When MGM executive George Kliavkoff was presented as the Pac-12′s new commissioner on Thursday, there was a single emphasis he had to capitalize, underscore, mark, circle, stress, scream about, do the hokey-pokey around, and celebrate.
Something his resume, his background didn’t exactly demonstrate, shout out or highlight, not in any obvious way.
Welcome to the jungle, George.
The league’s shortcoming in that sport was correctly pointed out by Kliavkoff as the conference’s “greatest weakness.”
And with that, the new guy was off to a fantastic start.
Mike Schill, the head of the Pac-12 search committee and the president of the University of Oregon, said during the introductory news conference that the committee completed an exhaustive search for just the right commissioner, and that Kliavkoff is precisely that.
Kliavkoff has the “ability to see where the hockey puck is going to go,” Schill said. “He will lead the conference of champions to a great future.”
He called the new commish a “forward thinker,” a leader who could help the conference “adapt to the future,” hitting a moving target.
As for Kliavkoff, he focused on his work history, including corporate achievements, digital strategies, prowess with cable networks, sports licensing, managing live events, sports betting ventures, and relationship building.
“I am transitioning from the best job in entertainment to the best job in sports,” said the former collegiate rower. That’s right, the man used to competitively row a boat, which might have brought back haunting images of failed commissioner Larry Scott, who as a former college tennis player was king of the small sports.

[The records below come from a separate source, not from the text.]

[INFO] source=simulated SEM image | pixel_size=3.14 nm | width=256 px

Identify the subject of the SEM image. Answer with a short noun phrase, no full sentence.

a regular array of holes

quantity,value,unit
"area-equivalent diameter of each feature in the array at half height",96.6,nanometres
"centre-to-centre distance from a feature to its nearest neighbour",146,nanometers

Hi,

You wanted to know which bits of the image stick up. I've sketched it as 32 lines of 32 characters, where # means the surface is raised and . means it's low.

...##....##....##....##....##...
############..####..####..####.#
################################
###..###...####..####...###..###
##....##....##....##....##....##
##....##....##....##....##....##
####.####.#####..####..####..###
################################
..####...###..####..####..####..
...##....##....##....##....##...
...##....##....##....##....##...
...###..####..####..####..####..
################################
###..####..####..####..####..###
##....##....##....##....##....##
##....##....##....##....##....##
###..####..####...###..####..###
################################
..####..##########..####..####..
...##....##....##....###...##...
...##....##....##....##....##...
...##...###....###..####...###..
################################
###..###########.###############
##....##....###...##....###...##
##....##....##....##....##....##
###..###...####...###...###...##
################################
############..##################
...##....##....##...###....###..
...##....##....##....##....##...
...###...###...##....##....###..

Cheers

But Kliavkoff was prepared to at least partially answer a question he knew was coming, the one about the league’s biggest trouble spot.
“Success in football is really important to the Pac-12,” he said, mentioning structural issues, such as conference and nonconference scheduling and the expansion of the college football playoff.
He didn’t get specific, but, he said, “Everything is up for review.”
He said he aimed to “fix” the Pac-12 Network’s distribution problems. And the league’s football recruiting lapses, saying: “We need to be more aggressive in teaching the legacy of the Pac-12 [to recruits].”
His recognition and acknowledgement of the huge football crater the league has fallen into in recent years is a positive step forward for the Pac-12.
Everybody knows the league in the past, at least since the long ago time when it’s had any authentic forceful impact on the national scene in the college landscape’s most important sport, has covered up its “greatest weakness” by singing its own praises as a leader across the board in tennis, golf, volleyball, swimming and diving, lacrosse, softball, rowing, gymnastics, golf, track and field, cross country, fencing and whatever else.
The Pac-12 has been, by its own suggestion, the conference of champions.
Kliavkoff said he understands the juncture has arrived for the league to be the conference of what most Pac-12 sports fans really care about: the conference of football champions.
At least that used to be what Pac-12 fans cared about.
Nobody’s quite sure, not anymore, not since the conference has yielded and vacated its place as a true contender for a national football championship. The last Pac-12 national football title came by way of USC in 2004.
Since then, it’s been Texas, Florida, LSU, Florida, Alabama, Auburn, Alabama, Alabama, Florida State, Ohio State, Alabama, Clemson, Alabama, Clemson, LSU and Alabama.
The Western part of the United States hasn’t been this ignored, this insignificant, this … unattended, since the period before gold was struck in California the better part of two centuries ago.
As far as the top level of college football goes, Pac-12 schools have been left in the lurch, not because they were wronged, rather because they haven’t been worthy, even worse because they’ve been forgotten.
Kliavkoff wants that playoff expanded, but his charge will be to see that once Pac-12 teams get in, if they do, they actually do something with the opportunity.
Since 1920, there have been 16 national football champions from current Pac-12 schools. The present absent span of 16 years is the second-longest such skid. The only one to exceed it was from 1933 to 1953. And over that period, the absence was a whole lot less costly.
The era of the college football playoff — since 2014-15 — has not been open much to the Pac-12, with only two schools ever being invited: Oregon the first year and Washington the third. The past four seasons have seen Pac-12 programs wholly shunned.
And the longer that cloak of invisibility covers the conference, the shorter the supply of the lifeblood of high quality college football becomes: recruiting.
Kliavkoff checked that box, at least in word, with vigor.
Even in the talent-rich region of the West Coast, California in particular, Pac-12 schools are finding it more difficult to haul in top young prospects over prestigious programs elsewhere. The reason: Elite talent wants to play not only where it can win championships, but also where football really matters. And it seems to matter more in the Southeast and the Midwest, where television cameras are aimed and stadiums are full.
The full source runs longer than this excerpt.